Maximum packing, ϕ_m, is the point where enough particles have been added for the viscosity to appear infinite.15,18 Maximum packing is a function of particle factors, such as particle shape and particle size distribution, with higher-aspect-ratio particles and narrow particle size distributions being related to lower maximum packing fractions.9,18,25 Maximum packing increases with particle polydispersity as the smaller particles can fit in the gaps between the bigger ones.17,18 This effect of particle size distribution is more pronounced in the concentrated regime, ϕ > 0.50 for spheres, where particle interactions become increasingly important.12,18

Particle asymmetry has a strong effect on [η] and ϕ_m and hence on the viscosity concentration relationship.18 The zero shear [η] increases with particle aspect ratio as the high-aspect-ratio particles occupy a greater volume in the flow.25 Higher-aspect-ratio particles lead to higher values of [η] and lower values of ϕ_m as the particles pack poorly and produce greater increases in viscosity for higher-aspect-ratio particles than spheres at the same phase volume.8,18

Flow also affects the maximum packing fraction, especially with high-aspect-ratio particles, with the flow aligning the particles into a more favorable arrangement. This allows them to pack more effectively, causing an increase in maximum packing with increasing shear rate.9,11,18

It was previously found experimentally that the product of ϕ_m[η] is often around 2,9 and the K–D model is often simplified to the Maron–Pierce model (equation 4). This model was found to be useful for predicting the viscosities of suspensions of fibrous or otherwise irregular particles,12 with Metzner10 describing it as “the best empirical expression for the effect of filler on viscosity.”

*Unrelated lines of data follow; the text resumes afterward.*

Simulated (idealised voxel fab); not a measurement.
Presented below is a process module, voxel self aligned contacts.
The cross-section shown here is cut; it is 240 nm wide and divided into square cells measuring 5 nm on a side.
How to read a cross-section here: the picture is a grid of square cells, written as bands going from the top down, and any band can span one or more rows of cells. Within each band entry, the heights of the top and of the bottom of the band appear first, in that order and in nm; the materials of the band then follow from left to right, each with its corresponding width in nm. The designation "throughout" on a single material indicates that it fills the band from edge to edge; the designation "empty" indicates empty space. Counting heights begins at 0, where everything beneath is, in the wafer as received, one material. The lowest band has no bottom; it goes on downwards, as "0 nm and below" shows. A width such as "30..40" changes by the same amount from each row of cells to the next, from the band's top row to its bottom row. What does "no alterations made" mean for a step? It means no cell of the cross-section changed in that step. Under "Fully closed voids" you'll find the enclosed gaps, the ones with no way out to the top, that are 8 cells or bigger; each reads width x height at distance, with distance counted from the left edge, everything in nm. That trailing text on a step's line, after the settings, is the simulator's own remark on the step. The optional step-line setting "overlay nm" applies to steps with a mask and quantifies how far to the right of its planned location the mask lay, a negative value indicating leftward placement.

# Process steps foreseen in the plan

$$\frac{\eta }{{\eta_{0} }} = \left( {1 - \frac{\phi }{{\phi_{m} }}} \right)^{ - 2 }$$

(4)

These models were fitted to the experimental data for the NH₃ GNP suspensions (Fig. 2). A best fit (R² = 0.999) was found by fitting the K–D model to the experimental data using an intrinsic viscosity [η] = 6.37 and maximum packing fraction ϕ_m = 0.151 (Fig. 2), with an especially good fit found at higher phase volumes in agreement with the work on CNFs of Xu et al.11,22 The K–D model slightly overpredicts the viscosity for the most dilute concentration, ϕ = 0.068, as previously seen by Mueller et al.,15 but overall a good fit is obtained.

Fig. 2

Fitting the Krieger–Dougherty (K–D), Maron–Pierce (M–P), and Einstein–Batchelor (E–B) models to the relative equilibrium viscosity data at 1.17 s⁻¹

The intrinsic viscosity [η] = 6.37 is significantly higher than that for submicron spheres [η] = 2.7,18 in agreement with the literature because [η] increases as a sphere is squashed to a disk or elongated to a rod to give higher-aspect-ratio particles.9 There is good agreement with the [η] = 5.40 and ϕ_m = 0.189 found for graphite by Kasgoz et al.19 with the slightly higher [η] and lower ϕ_m for the GNPs, likely a consequence of the GNPs nanoscale high-aspect-ratio particles occupying a greater volume in the flow and causing enhanced flow line distortion and particle–particle interaction.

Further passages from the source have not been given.